The town is 3km away from Badami Station on the railway. In spite of the rich architectural heritage, there are not many tourists due to the inconvenience of both transportation and lodging.


Hemakuta Temples

In the city of Vijayanagara (now called Hampi), the capital of the last Hindu dynasty in Southern India, there are some Jain temples among the abundant Hindu temples. Those on Hemakuta Hill seem to have belonged to Hindus at the time of their foundation. They retain an ancient architectural style that is simpler than the Baroque-like Vijayanagara Style.
The whole site of this ruined city, 13km from Hospet, is too vast to walk around in one day.


Brahma-Jinalaya Temple

A large number of temples from the Chalukyan dynasty are scattered around the city of Gadag. Although most of them belong to Hinduism, the largest one among the 17 temples in the village of Lakkundi is Jain, the Brahma-Jinalaya Temple. Its open Mandapa is quite unique, being a wooden-like structure with long protruding eaves, which stands in front of the Southern-style temple. Its stone columns look as though they were shaped on a pottery wheel.
It is a one-day trip of 60 km from Gadag, including a famous Hindu temple in the village of Dambal.


Chandranatha Basti

When coming from the north, the West Coast style of architecture emerges from around this town, 140km north of Mangalore. The buildings are surmounted with pitched roofs, since the location of this region between the Arabian Sea and the Western Gats mountains brings plenty of precipitation. Further south, one can find wooden houses in Kerala State.
The Chandranatha Basti (temple) is comprised of a line of shrines with a Stambha (commemorative pillar) in the forefront, but with few sculpture, in contrast to nearby Hindu temples.


Chanturmukha Basti

On the hill near the town of Karkal stands a Chatrumukha (four faced) temple, in the center of which three statues of Tirthankara are enshrined facing out on each of the four sides, amounting to twelve statues in total. On the opposite hill stands the 13m high monolithic statue of Gommateshwara that was sculpted in 1432. In the nearby district of Hiriyangadi, a Jaina temple-town has been formed around a magnificent Mana-stambha. It lies 17km north of Mudabidri.


Jaina Tombs

Mudabidri is the center of Jainism in this region, containing numerous temples besides the Chandranatha Basti. Each temple has its own Mana-stambha in line with others along the temple-town street. There is also a group of peculiar tombs of Jain priests, which resemble Nepalese pagodas in shape, on the outskirts of the town.
Mudabidri is 35km from Mangalore. Thanks to the convenient bus connections in this region, one can easily visit there on a one-day trip along with Karkal.

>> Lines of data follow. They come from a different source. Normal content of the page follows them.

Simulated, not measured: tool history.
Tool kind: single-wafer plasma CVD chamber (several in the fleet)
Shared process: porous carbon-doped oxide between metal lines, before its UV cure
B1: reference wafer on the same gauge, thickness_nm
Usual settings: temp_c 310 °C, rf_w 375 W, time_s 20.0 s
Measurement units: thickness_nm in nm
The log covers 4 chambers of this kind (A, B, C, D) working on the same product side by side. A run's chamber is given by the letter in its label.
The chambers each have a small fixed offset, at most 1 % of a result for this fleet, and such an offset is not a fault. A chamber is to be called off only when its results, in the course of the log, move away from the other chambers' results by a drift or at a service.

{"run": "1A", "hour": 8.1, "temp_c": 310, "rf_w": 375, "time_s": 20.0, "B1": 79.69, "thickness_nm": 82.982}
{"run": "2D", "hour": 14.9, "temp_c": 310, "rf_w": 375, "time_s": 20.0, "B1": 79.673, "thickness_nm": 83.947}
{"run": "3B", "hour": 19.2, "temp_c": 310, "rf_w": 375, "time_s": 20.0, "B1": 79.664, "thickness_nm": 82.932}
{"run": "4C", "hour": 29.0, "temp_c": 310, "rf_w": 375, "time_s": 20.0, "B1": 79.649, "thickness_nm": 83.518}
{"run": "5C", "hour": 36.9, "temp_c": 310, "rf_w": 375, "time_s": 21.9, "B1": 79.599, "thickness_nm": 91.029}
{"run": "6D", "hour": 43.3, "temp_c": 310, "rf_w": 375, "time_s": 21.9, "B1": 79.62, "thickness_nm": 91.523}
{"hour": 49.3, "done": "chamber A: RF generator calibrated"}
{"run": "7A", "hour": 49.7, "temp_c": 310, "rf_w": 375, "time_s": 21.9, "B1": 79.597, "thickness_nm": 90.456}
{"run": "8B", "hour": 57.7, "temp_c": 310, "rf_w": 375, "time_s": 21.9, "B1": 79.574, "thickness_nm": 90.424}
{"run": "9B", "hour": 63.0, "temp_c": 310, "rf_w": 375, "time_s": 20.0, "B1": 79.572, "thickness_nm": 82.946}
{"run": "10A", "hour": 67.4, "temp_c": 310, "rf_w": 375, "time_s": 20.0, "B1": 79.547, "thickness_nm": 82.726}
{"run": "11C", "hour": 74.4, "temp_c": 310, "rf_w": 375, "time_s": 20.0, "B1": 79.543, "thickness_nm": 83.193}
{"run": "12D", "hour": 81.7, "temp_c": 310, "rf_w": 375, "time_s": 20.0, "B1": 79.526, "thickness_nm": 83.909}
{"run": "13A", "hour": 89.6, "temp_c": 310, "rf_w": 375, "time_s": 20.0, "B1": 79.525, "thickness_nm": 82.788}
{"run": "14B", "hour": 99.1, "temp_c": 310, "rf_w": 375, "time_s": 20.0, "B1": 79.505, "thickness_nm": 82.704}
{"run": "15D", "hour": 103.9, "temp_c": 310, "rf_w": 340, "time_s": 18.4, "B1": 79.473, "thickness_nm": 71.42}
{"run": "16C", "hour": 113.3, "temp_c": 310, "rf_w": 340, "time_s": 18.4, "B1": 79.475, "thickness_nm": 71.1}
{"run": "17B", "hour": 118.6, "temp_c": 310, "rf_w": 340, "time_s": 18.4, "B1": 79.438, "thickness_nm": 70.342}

** See Chapter 4 for details of Jaina Cave Temples at Ellora.


Shantishwara Basti

Venur is in the mountains 25km east of Mudabidri. Though 24 black marble statues of Tirthankaras are enshrined inside of the Shantishwara basti, the outside statue of Gommateshwara from the 17th century is more famous. However, it is much inferior to those of Shravanabelgola and Karkal in both size and ingenuity.


Mana Stambha

There is a unique towering building along with plenty of shrines covered with tiled roofs in the precinct of this Jain temple, Shantishwara Basti. Fergusson depicted this as a five-pillared shrine, and yet the central pillar is actually the Brahmadeva-stambha. I wonder if this was an especially important Stambha, as it looks as though it was later surrounded by four pillars and roofed in multiple layers, figuring eventually a grand building.
The temple is in the suburbs of Guruvayankeri about 20km from Venur.

JAINA BASTIS *, (+S) 12c.

Jaina bastis

Halebid is quite famous for the Hindu Hoysaleshwara Temple with a flood of excellent sculptures on its walls, and yet there are three Jain temples a short distance from it. They have few sculptures on the outer walls, preserving an older plain style. Their interiors have forest-like columns carved as though made with a turning lathe, and each enshrins a statue of Tirthankara made of black marble at the back.
It is 90km’s journey including Halebid and Belur from Hassan, which is the lodging base for this architecturally fertile region.

JAINA BASTIS **, (+S) 10- 12c.

Chamundaraya Temple

Shravanabelgola is the most important sacred place for Jainism in southern India. Two rocky hills face each other across an extensive square water tank. On Vindhyagiri Hill in the south stands a huge monolithic statue of Gommateshwara, carved in 981, which is celebrated splendidly in a great festival every 12 years; the most recent was held in 2006.
Concerning temple architecture, Chandragiri Hill in the north is more important, showing the Southern-style temples along with a graceful Mana-stambha. The site is 50km south of Hassan.

** See Chapter 4 for details of Jaina Cave Temples at Ellora.


Panchakuta Basti

This temple is interesting in its composition consisting of five (panch) shrines, from which the name Panchakuta Basti is derived. When going through the main gate, one encounters two shrines facing each other, behind which the other three emerge sharing a central Mandapa. Each shrine has a very similar external appearance in the Southern-style, with each enshrining its own statue of a Tirthankara.
There is one more shrine before the main gate, the Shantinatha Temple, which retains a group of delicately carved sculptures on the ceiling. Kambadahalli can be visited together with Shravanabelgola in a one-day trip of 140 km from Hassan.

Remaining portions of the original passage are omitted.